The First Statue of a Woman in London’s Parliament Square Joins Churchill, Mandela, and Abraham Lincoln

The Turner Prize-winning artist Gillian Wearing has created a memorial to Millicent Fawcett, the campaigner for women’s suffrage.

Prime Minister Theresa May unveils Gillian Wearing's statue in Parliament Square. Photo by Ben Stansall/ AFP/Getty.

The first sculpture of a woman by a female artist in London’s Parliament Square was unveiled to the public on Tuesday. The Turner Prize-winning artist Gillian Wearing’s memorial to the suffragist Millicent Fawcett joins 11 statesmen—including Winston Churchill, Lloyd George, Gandhi, and Nelson Mandela—in the symbolic public space opposite the Houses of Parliament. Abraham Lincoln stands nearby on the opposite side of the street.

Fawcett is shown holding a banner with the words: “Courage calls to courage everywhere.” The activist used the phrase to describe the death of suffragette Emily Davison, who was killed when she ran onto the racetrack in the Epsom Derby in 1913 to raise awareness for the cause.

The statue has been commissioned to mark the centenary of women first getting the right to vote in the UK. (Although even this law did not apply to everyone: In 1918, women still had to be over age 30 and members of the property-owning middle class to qualify.) Photographs of other campaigners for female suffrage, including a few men, are displayed as a frieze on the memorial’s plinth.

British artist Gillian Wearing (center) with Mayor Sadiq Khan (center-left) at the unveiling of her sculpture of the women’s rights campaigner Millicent Fawcett in Parliament Square. Photo by Adrian Dennis/AFP/Getty Images.

The statue has been commissioned by the mayor of London and the initiative 14-18 Now, which is marking the 100th anniversary of World War I through contemporary art and performances. The sculpture is supported by the UK government’s national centenary fund. Prime Minister Theresa May spoke at the unveiling.

As a suffragist, Fawcett believed in law-abiding campaigning for women’s rights, unlike the suffragettes who took direct action in the years before World War I. Leading suffragettes Emmeline Pankhurst and her daughters Christabel and Sylvia, as well as many of their supporters, went on a hunger strike when they were jailed for acts such as smashing windows and arson. 

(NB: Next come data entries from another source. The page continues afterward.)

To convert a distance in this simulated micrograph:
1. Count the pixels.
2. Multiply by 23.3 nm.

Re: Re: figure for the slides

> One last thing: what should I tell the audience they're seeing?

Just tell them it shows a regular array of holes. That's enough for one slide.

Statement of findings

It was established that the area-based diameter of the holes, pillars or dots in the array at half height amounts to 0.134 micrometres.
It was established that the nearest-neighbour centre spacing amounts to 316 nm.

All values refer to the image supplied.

Hazel Reeves’s model of Emmeline Pankhurst memorial, Rise Up Women, copyright the artist, photograph by Nigel Kingston.

But suffragettes are getting a new public statue of their own as well. A monument to Emmeline Pankhurst by the artist Hazel Reeves is due to be unveiled in her home city of Manchester in the north of England in December. “It is great that there will be more statues of women this year,” Reeves says. “We are short of them in general.” 

Ian Walters, Sylvia Pankhurst, courtesy of the Sylvia Pankhurst Memorial Committee.

Another statue of Emmeline Pankhurst has stood near Parliament in Victoria Gardens since 1930, with a plaque added to acknowledge Christabel in the late 1950s. But erecting a statue in London of Emmeline’s Socialist firebrand daughter, the artist Sylvia Pankhurst, has been more of a saga. It is finally due to be unveiled in Islington, north London, later this year. After a bid for government funding was rejected, advocates are now relying on crowdfunding to finance the project.

The sculpture’s designer, the late artist Ian Walters, had originally hoped that the work would stand on College Green, opposite the House of Lords and across the road from her mother and sister’s memorial. Walters also created the statue of Nelson Mandela that stands in Parliament Square—right next to Wearing’s new arrival honoring Fawcett.

There have been calls for the first woman to take up her seat as a Member of Parliament to be better honored. US-born Nancy Astor entered the House of Commons in 1919 as a Conservative MP, championed the rights of women and children. She kept her seat until 1945.

Controversially, in January Westminster Council turned down a proposal to install a statue of Margaret Thatcher, the first woman to become a UK Prime Minister, in Parliament Square. The work by Douglas Jennings would have stood near Abraham Lincoln’s memorial. Costs would have been met by private donors. Councillors blamed “monument saturation,” in and around the square and feared the sculpture might be targeted by protesters even when placed on a plinth measuring more than four metres tall. Jennings tells artnet News that the committee behind Thatcher’s statue “still have hope” that it will be erected somewhere in London, possibly not in the square.